## Building ETL Pipelines

> This document of fundamental ETL pipeline is directly referenced from [Buliding ETL pipeline's article of freecodecamp](https://www.freecodecamp.org/news/sqlalchemy-makes-etl-magically-easy-ab2bd0df928/) written by Peter Gleeson. 

## Defining a schema

A __database schema defines the structure of a database system, in terms of tables, columns, fields, and the relationships between them.__ 

Schemas can be defined in raw SQL, or through the use of SQLAlchemy’s ORM feature.

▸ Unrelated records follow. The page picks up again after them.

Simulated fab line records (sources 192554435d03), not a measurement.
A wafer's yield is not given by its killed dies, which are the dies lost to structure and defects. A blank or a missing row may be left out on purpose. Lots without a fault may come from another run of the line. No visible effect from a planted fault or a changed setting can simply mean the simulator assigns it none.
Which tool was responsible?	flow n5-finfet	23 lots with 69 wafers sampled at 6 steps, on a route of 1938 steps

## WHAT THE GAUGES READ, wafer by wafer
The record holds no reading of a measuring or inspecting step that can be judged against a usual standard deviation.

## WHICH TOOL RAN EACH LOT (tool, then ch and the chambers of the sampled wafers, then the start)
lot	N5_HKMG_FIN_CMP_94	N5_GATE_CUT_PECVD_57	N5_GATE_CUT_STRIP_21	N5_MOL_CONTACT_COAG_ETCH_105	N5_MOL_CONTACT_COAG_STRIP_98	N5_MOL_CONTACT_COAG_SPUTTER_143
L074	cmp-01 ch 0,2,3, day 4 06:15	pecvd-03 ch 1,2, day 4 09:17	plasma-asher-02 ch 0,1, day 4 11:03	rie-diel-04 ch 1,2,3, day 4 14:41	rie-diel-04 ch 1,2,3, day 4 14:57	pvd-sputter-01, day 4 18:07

Below is an example showing how to define a schema of two tables for an imaginary blogging platform. __One is a table of users, and the other is a table of posts uploaded.__

1. First, __import__ everything you need from SQLAlchemy. Then, use __`create_engine(connection_string)` to connect to your database.__


2. Next, __start defining your table classes.__ 
    - __The first one in the example is `Users`.__ __Each column in this table is defined as a class variable__ using SQLAlchemy’s `Column(type)`, where type is a data type (such as `Integer`, `String`, `DateTime` and so on). __Use `primary_key=True` to denote columns which will be used as primary keys.__
    - __The next table defined here is `Uploads`.__ It’s very much the same idea — each column is defined as before.
    
The final two lines actually create the tables. The __`checkfirst=True` parameter ensures that new tables are only created if they do not currently exist in the database.__

In [1]:
%rm demo.db
from sqlalchemy import *
from sqlalchemy.ext.declarative import declarative_base
from sqlalchemy.orm import sessionmaker
from sqlalchemy.sql import *

engine = create_engine('sqlite:///demo.db')
Base = declarative_base()

class Users(Base):
    __tablename__ = "users"
    UserId = Column(Integer, primary_key=True)
    Title = Column(String)
    FirstName = Column(String)
    LastName = Column(String)
    Email = Column(String)
    Username = Column(String)
    DOB = Column(DateTime)

class Uploads(Base):
    __tablename__ = "uploads"
    UploadId = Column(Integer, primary_key=True)
    UserId = Column(Integer)
    Title = Column(String)
    Body = Column(String)
    Timestamp = Column(DateTime)

Users.__table__.create(bind=engine, checkfirst=True)
Uploads.__table__.create(bind=engine, checkfirst=True)

In [2]:
Users.__table__

Table('users', MetaData(bind=None), Column('UserId', Integer(), table=<users>, primary_key=True, nullable=False), Column('Title', String(), table=<users>), Column('FirstName', String(), table=<users>), Column('LastName', String(), table=<users>), Column('Email', String(), table=<users>), Column('Username', String(), table=<users>), Column('DOB', DateTime(), table=<users>), schema=None)

In [3]:
Uploads.__table__

Table('uploads', MetaData(bind=None), Column('UploadId', Integer(), table=<uploads>, primary_key=True, nullable=False), Column('UserId', Integer(), table=<uploads>), Column('Title', String(), table=<uploads>), Column('Body', String(), table=<uploads>), Column('Timestamp', DateTime(), table=<uploads>), schema=None)

## Extract

Once the schema has been defined, the next task is to __extract the raw data from its source.__ The exact details can vary wildly from case to case, depending on how the raw data is provided. Maybe your app calls an in-house or third-party API, or perhaps you need to read data logged in a CSV file.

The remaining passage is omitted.